These findings highlight the need to find a more consistent feature set that will help reduce the number of duplicates and maintain data variety while also improving the performance of ML models. In the following experiments, we use the results from Fig. 1b as the baseline for comparisons, we will be referring to these feature sets as “baseline W2V” and “baseline GLV”.
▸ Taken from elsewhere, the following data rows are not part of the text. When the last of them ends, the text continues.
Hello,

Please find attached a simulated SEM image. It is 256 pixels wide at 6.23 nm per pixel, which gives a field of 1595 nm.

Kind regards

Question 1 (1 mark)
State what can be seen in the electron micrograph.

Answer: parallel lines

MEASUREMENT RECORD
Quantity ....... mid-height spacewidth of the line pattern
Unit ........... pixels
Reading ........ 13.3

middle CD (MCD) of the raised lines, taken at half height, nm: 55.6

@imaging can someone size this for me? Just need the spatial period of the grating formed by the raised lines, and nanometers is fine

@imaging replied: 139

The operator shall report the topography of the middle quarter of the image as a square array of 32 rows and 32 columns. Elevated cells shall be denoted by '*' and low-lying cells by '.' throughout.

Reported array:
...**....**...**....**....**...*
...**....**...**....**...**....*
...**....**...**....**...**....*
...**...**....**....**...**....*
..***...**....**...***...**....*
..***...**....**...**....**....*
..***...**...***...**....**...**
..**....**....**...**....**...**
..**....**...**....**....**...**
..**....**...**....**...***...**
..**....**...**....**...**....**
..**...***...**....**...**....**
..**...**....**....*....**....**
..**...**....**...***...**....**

4 Experimental Analysis Using Alternate Feature Sets

As mentioned in Sect. 3, using W2V and GLV vectorization techniques on these datasets introduces duplicated instances, leading to inaccurate results, especially when those duplicate embedding vectors appear in the training and testing partitions. Therefore, we remove the repeated samples and consider the models constructed with these vectors as our baselines. Figure 3 shows the experiments we conducted throughout the paper.

Fig. 3
figure 3

Experiments conducted in the paper

In our first set of experiments, we add a “count” feature to the embedding vectors of size 128 extracted for each system call trace. The “count” feature counts the total number of calls appearing in each trace to allow distinguishing between similar traces that may appear as duplicates after vectorization. The “count” column in Table 4 illustrates this new dimension. Although this new “count” feature does not help with traces C and D as they both contain the same number of system calls, it still helps to differentiate between traces A and B after vectorization, as we can observe in Table 4. Therefore, for each dataset, two feature sets of size 129 are extracted, to which we will be referring to as “count W2V” and “count GLV” to represent the usage of W2V and GLV, respectively. The quantitative descriptions of the vectorized datasets and the difference in performance metrics are presented in Table 5 and Fig. 4, while the respective evaluation metrics are shown in Fig. 8 in Appendix. As seen in Table 5, adding the “count” feature reduces the number of duplicates in all cases thus resulting in larger final sets compared to Table 3.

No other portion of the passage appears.